Notes & FAQs

At first glance, the division might appear to be due to solving single variable equations versus solving equations with two variables; however, this approach is more than that.  The idea was to approach abstract equations conceptually first through context, manipulatives, and visual models including using algebra tiles and bar models. If systems were explored in Unit 2 for depth, then algebra tiles are helpful in understanding the solving systems by elimination while bar models are helpful in understanding solving systems by substitution.  Both can be revisited here, time permitting, and connected to the graph of a linear system as further depth in this unit (see Question 3).  The idea was that solving systems graphically was even more abstract than solving systems algebraically.  As students struggle with graphs in general, the preference was to make them the attention of the entire unit rather than just a piece of other instruction.  This also serves to decrease the demand on students working memory by not expecting them to learn multiple new concepts at once. 

Arguably, this unit could be sequenced in a variety of ways.  The sequence suggested by the ordering of the standards at the left involves understanding linear functions, applying them to data as an extension & a check for understanding, and then comparing two proportional relationships, which can lead into linear systems, time permitting.

While linear functions are exlored here, functions are not formalized until the next unit.  Linear functions are contrasted with non-linear functions in the next unit to provide greater depth and additional time on this major work of the grade level.

The design team felt that plotting points from a linear realtionship followed by applying a line of best fit over a set of plotted points (scatter plot) would prepare students best for graphing a linear system with two different relationships, time permitting.  Data is an ever increasing part of our world and a focus of our new CA framework; it should not be neglected.  Remember too that Algebra 1 will emphasize systems.
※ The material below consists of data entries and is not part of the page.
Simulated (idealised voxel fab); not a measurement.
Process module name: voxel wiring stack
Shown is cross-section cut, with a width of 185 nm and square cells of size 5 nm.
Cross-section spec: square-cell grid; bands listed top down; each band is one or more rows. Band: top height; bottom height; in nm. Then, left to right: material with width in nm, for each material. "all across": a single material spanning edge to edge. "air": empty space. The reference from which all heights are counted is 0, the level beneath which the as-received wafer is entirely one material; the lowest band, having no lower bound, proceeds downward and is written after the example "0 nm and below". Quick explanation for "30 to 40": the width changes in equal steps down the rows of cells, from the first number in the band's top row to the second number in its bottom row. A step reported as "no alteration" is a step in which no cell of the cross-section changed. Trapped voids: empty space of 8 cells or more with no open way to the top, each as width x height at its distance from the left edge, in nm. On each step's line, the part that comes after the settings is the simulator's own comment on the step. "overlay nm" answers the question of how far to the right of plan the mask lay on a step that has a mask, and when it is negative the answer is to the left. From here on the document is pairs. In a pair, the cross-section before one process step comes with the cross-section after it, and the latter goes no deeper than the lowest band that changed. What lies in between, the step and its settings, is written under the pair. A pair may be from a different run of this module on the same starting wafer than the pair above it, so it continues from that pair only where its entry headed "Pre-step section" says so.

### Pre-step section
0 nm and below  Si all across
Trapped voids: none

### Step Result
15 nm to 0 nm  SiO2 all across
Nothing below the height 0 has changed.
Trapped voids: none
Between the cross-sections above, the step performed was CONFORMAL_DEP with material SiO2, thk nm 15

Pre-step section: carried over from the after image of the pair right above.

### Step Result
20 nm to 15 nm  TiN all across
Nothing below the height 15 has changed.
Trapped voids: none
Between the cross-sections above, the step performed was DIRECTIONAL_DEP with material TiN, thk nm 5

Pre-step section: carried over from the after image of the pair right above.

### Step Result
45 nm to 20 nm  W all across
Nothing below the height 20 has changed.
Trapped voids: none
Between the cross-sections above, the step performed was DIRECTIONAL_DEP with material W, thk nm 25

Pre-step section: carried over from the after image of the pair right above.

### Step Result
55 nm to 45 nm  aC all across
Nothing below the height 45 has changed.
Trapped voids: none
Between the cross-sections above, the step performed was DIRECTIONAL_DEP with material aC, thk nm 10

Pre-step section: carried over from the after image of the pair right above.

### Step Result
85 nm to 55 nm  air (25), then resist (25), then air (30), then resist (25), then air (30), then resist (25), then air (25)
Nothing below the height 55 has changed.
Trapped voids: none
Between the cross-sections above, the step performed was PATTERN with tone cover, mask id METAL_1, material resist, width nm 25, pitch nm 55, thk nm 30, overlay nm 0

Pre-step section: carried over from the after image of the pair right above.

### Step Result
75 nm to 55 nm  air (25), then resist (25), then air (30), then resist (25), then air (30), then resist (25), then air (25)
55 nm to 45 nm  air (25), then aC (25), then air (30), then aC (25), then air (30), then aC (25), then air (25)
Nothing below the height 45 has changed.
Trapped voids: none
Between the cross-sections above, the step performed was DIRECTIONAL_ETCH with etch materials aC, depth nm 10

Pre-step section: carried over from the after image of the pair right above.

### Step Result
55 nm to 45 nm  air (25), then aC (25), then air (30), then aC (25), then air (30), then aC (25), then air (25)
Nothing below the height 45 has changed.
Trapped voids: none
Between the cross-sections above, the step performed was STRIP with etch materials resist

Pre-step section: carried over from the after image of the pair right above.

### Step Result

Comparing two proportional relationships on the same coordinate plane would lead to a linear system with a single solution at (0,0).  If unit rates where the same, but expressed differently like $5 dollars per t-shirt or $25 for 5 t-shirts, then they would be collinear & have infinite solutions. Comparing a proportional relationships with a non-proportional relationship (different y-intercepts with the same slope), would lead to parallel lines, a system with no solution. Finally, comparing a proportional relationships with a non-proportional relationship (different y-intercepts with different slopes), would lead to linear systems with a single solution other than (0.0).

Yes, they are "essential" for 8th grade; however, through vertical articulation with high school.  8th grade will emphasize linear equations while Algebra 1 will emphasize linear systems of equations.  That said, a system is merely two linear equations; therefore, instruction could move to linear systems before mastering linear equations as systems provide double the chance to practice linear equations.